File size: 6,356 Bytes

from rank_bm25 import BM25Okapi
from typing import List, Dict, Any, Tuple
import pickle
import os
from utils.text_processor import VietnameseTextProcessor
from config import Config
from tqdm.auto import tqdm

class BM25Retriever:
    """BM25 retriever for initial document retrieval"""

    def __init__(self):
        self.text_processor = VietnameseTextProcessor()
        self.bm25 = None
        self.documents = []
        self.tokenized_corpus = []
        self.index_file = "bm25_index.pkl"

    def build_index(self, documents: List[Dict[str, Any]]):
        """Build BM25 index from documents"""
        print("Building BM25 index...")

        self.documents = documents
        self.tokenized_corpus = []

        # Tokenize all documents
        for doc in tqdm(documents):
            content = doc.get("content", "")
            title = doc.get("title", "")

            # Combine title and content for better search
            full_text = f"{title} {content}"

            # Preprocess and tokenize
            processed_text = self.text_processor.preprocess_for_search(full_text)
            tokens = processed_text.split()

            self.tokenized_corpus.append(tokens)

        # Build BM25 index
        self.bm25 = BM25Okapi(self.tokenized_corpus, b=Config.BM25_B, k1=Config.BM25_K1)

        print(f"BM25 index built with {len(self.documents)} documents")

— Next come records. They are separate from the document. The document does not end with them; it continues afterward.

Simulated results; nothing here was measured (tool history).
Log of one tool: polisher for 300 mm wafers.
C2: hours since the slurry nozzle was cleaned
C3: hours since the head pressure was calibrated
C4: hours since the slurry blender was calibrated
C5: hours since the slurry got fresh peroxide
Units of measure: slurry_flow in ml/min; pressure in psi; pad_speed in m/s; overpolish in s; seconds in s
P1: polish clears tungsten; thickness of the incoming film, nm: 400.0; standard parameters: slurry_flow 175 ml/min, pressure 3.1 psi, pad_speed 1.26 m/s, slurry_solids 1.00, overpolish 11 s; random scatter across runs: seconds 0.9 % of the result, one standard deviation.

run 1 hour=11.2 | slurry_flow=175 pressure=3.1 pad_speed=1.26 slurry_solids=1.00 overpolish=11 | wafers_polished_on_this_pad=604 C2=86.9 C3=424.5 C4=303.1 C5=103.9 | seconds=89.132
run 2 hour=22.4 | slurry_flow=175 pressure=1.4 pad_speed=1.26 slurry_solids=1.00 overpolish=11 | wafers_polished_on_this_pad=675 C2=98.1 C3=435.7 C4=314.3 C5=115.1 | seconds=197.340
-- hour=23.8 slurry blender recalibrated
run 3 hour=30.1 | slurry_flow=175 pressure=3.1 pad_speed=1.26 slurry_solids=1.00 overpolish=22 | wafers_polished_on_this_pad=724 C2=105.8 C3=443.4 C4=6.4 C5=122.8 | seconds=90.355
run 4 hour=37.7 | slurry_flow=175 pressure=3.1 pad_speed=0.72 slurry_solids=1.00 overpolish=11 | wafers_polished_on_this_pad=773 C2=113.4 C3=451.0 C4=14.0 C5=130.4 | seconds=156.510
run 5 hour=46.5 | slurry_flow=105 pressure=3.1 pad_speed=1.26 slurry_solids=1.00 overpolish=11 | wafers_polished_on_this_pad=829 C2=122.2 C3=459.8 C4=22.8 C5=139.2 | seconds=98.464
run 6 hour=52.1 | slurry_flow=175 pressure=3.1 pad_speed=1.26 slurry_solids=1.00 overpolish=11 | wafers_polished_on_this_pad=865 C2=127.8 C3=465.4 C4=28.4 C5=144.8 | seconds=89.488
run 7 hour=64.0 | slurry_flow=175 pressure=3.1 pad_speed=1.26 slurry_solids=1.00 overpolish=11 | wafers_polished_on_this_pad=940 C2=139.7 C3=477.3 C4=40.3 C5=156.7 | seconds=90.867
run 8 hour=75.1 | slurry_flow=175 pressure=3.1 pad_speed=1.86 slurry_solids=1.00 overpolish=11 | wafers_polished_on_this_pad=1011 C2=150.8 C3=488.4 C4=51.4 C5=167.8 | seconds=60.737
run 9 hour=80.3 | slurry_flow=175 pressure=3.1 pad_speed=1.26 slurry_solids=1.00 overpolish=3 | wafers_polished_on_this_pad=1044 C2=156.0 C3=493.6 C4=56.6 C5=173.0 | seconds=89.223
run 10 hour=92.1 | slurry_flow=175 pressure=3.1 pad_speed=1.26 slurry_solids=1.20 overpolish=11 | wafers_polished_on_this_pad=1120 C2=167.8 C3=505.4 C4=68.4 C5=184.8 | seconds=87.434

    def save_index(self, filepath: str = None):
        """Save BM25 index to file"""
        if filepath is None:
            filepath = self.index_file

        try:
            index_data = {
                "bm25": self.bm25,
                "documents": self.documents,
                "tokenized_corpus": self.tokenized_corpus,
            }

            with open(filepath, "wb") as f:
                pickle.dump(index_data, f)

            print(f"BM25 index saved to {filepath}")
        except Exception as e:
            print(f"Error saving BM25 index: {e}")

    def load_index(self, filepath: str = None):
        """Load BM25 index from file"""
        if filepath is None:
            filepath = self.index_file

        try:
            if not os.path.exists(filepath):
                print(f"Index file {filepath} not found")
                return False

            with open(filepath, "rb") as f:
                index_data = pickle.load(f)

            self.bm25 = index_data["bm25"]
            self.documents = index_data["documents"]
            self.tokenized_corpus = index_data["tokenized_corpus"]

            print(f"BM25 index loaded from {filepath}")
            return True
        except UnicodeDecodeError as e:
            print(f"Encoding error loading BM25 index: {e}")
            print(f"Removing corrupted index file: {filepath}")
            try:
                os.remove(filepath)
            except:
                pass
            return False
        except (pickle.UnpicklingError, EOFError) as e:
            print(f"Corrupted BM25 index file: {e}")
            print(f"Removing corrupted index file: {filepath}")
            try:
                os.remove(filepath)
            except:
                pass
            return False
        except Exception as e:
            print(f"Error loading BM25 index: {e}")
            return False

    def search(
        self, query: str, top_k: int = None
    ) -> List[Tuple[Dict[str, Any], float]]:
        """Search documents using BM25"""
        if top_k is None:
            top_k = Config.BM25_TOP_K

        if self.bm25 is None:
            print("BM25 index not built. Please build index first.")
            return []

        # Preprocess query
        processed_query = self.text_processor.preprocess_for_search(query)
        query_tokens = processed_query.split()

        if not query_tokens:
            return []

        # Get BM25 scores
        scores = self.bm25.get_scores(query_tokens)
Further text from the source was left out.